Jan. 31 (Bloomberg) -- Ghanaian regulators are planning to introduce market making, set up live trading and start debt-education programs in a bid to boost bond-market activity in West Africa’s second-biggest economy.

Bond trading in Ghana remains thin compared with equities, because there is no electronic platform for debt, said Stephen Tetteh, chief executive officer of the Accra-based Central Securities Depository Ghana Ltd. Following last year’s merger of securities depositories by the central bank, the unified storehouse is working to integrate platforms and is asking the government to change laws to help boost trading, he said.

Ghana’s debt-market plans come as the government raises bond issuance this year to fund a budget deficit forecast by the finance ministry to narrow to 8.5 percent of gross domestic product from 10.2 percent in 2013. The world’s second-biggest cocoa producer will sell 35 percent more cedi debt this year and will offer a 10-year bond in June, the longest-maturity local-currency security.

“The Securities and Exchange Commission is working on market makers who go in just to bring liquidity onto the market,” Tetteh said in an interview on Jan. 29. “We have drawn programs to go out and do a lot of education to teach people what they can do with the bond market. Once we get that, then our market will bring that liquidity.”

Live Trading

Live trading may happen within a year, Tetteh said. The Securities & Exchange Commission may ask parliament this year to pass a law allowing market making, Director General Adu Anane Antwi said by phone Jan. 29. The SEC, which currently issues broker-dealer permits to traders, wants to license banks and brokers to operate as market makers, he said.

They will have the capital to buy securities in large amounts and sell when the market is in need, he said. The government is considering the proposal, a precursor to legislative approval.

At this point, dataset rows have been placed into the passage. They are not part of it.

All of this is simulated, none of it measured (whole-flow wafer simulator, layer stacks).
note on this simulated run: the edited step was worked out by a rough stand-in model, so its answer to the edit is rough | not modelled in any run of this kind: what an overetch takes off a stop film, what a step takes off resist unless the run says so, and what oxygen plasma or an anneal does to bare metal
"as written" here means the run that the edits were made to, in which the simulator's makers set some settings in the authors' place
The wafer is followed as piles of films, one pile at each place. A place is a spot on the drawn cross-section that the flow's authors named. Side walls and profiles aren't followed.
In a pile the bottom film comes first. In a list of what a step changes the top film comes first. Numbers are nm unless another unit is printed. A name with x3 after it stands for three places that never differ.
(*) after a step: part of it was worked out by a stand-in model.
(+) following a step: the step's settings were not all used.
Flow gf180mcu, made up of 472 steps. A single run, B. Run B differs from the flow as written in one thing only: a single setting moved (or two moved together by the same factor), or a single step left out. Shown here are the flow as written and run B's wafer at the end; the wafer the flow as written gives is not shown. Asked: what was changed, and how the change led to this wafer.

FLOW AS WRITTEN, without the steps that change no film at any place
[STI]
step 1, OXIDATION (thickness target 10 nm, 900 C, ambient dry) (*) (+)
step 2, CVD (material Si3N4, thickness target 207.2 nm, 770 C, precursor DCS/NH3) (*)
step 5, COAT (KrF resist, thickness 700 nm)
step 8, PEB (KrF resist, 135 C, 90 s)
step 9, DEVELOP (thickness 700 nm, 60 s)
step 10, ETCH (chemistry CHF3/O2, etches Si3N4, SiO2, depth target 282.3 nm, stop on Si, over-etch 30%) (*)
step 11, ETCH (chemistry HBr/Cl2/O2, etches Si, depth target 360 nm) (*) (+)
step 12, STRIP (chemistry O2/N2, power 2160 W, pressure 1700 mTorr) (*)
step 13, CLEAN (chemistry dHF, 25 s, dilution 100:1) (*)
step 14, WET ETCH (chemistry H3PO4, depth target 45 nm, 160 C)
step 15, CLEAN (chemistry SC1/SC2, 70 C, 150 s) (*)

“The move to introduce market making is very positive and eagerly awaited,” Angus Downie, London-based head of economic research at Ecobank Transnational Inc., said in e-mailed comments to Bloomberg today. “A deeper and more liquid market is an attractive prospect for all investors as it allows swifter entry/exit as well as robust price discovery.”

Market Need

Ghana’s central bank last April threatened to cancel the licenses of primary dealers for not participating in government debt auctions. Linking the depositories, which happened on Dec. 24, will give stock brokers access to the bonds depository to check on ownership.

“This by itself is expected to increase bonds trading,” Tetteh said. Brokers currently can’t access the bonds because the depositories are separate and the merged entity has one year to complete its integration, he said.

The depository, the stock exchange, and the SEC will educate investors this year on bond trading, Tetteh said. The campaign will also see private bond issuers asked to keep ownership records in the depository, he said.

“It is critical for the authorities to move quickly to create the framework and processes to allow market makers to participate in the debt market,” Ecobank’s Downie said. “Foreign-investor interest in Ghana is strong, but competition from other frontier markets means that Ghana needs to show progress with capital-markets reform if it is to boost capital inflows.”

Yields Rise

Government bonds with two-year terms and higher must be listed on the stock exchange, Tetteh said. Yields on seven-year notes, currently the longest-tenure cedi debt, rose 50 basis points, or 0.5 percentage point, to 18 percent at the last auction on Nov. 13. They were unchanged at 19 percent at 2:27 p.m. in Accra, according to data from Standard Chartered Plc.

Investors may be able to own shares in the depository, which had 556,837 accounts for bonds at the end of last year and 76,348 for stocks, in the “medium term,” Tetteh said. The Bank of Ghana owns 82 percent of the depository, while the stock exchange holds the remainder.

Ghana’s stock exchange has sub-Saharan Africa’s best-performing benchmark index this year, with a 5.2 percent increase. The composite measure rose a 13th day, adding 0.6 percent to 2,256.54 today, the highest since Bloomberg began compiling data in January 2011.

“That idea of making money on bonds, and even equity, hasn’t really gone down with Ghanaian investors,” he said. “What we need are people who go into the securities market to make money, somebody who buys in the morning and at two o’clock he wants to sell because the market has moved.”